Modules
module	variables_mpi
	Variables associated with domain partitioning context.

Variables
integer	variables_mpi::rank = 0
	Rank for the current local domain (associated to an MPI process).

type(mpi_comm)	variables_mpi::mpi_comm_notus
	Notus MPI communicator (Cartesian aware). This variable is initialized to mpi_comm_world in the early stage of Notus initialization?

Numbers of local domains.
Total number of local domains.
integer	variables_mpi::n_mpi_proc = 1

integer	variables_mpi::n_mpi_proc_x = 1
	Number of local domains along the x-axis.

integer	variables_mpi::n_mpi_proc_y = 1
	Number of local domains along the y-axis.

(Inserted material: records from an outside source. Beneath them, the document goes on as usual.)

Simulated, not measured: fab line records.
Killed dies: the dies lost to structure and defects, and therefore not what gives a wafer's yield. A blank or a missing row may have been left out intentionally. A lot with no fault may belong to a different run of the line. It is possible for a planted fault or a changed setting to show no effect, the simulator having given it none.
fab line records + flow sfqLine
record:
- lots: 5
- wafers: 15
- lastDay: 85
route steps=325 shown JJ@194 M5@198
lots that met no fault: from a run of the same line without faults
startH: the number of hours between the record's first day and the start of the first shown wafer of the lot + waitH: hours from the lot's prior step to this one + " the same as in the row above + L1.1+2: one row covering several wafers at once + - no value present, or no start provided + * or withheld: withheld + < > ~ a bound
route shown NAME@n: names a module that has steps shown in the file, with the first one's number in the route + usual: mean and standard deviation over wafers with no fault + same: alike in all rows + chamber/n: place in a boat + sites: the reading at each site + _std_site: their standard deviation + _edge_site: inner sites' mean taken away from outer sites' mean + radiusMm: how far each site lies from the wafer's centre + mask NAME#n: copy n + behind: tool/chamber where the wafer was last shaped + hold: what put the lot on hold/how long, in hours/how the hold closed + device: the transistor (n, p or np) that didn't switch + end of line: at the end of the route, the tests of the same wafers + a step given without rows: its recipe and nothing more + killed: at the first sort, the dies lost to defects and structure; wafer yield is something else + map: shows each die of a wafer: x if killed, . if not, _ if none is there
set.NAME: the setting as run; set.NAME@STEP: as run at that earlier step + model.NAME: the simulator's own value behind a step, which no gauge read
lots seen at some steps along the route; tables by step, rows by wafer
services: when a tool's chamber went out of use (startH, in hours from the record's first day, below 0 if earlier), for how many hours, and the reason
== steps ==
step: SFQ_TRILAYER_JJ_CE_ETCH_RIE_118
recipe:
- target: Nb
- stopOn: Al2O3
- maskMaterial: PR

integer	variables_mpi::n_mpi_proc_z = 1
	Number of local domains along the z-axis.

integer, dimension(:), allocatable	variables_mpi::proc_direction
	Values `n_mpi_proc_x, n_mpi_proc_y, n_mpi_proc_z` stored in an array.

integer, dimension(:), allocatable	variables_mpi::proc_coordinate
	Coordinates of the current local domain in the Cartesian processor grid.

logical	variables_mpi::is_repartitioning = .false.
	Will the domain be repartitioned?

logical	variables_mpi::is_repartitioning_achieved = .false.
	Has the repartitioning process been already achieved?

logical	variables_mpi::is_initial_step_repartitioning = .true.
	Is it the initial step in the repartitioning process? If so, stop the calculation and print the required number of processors.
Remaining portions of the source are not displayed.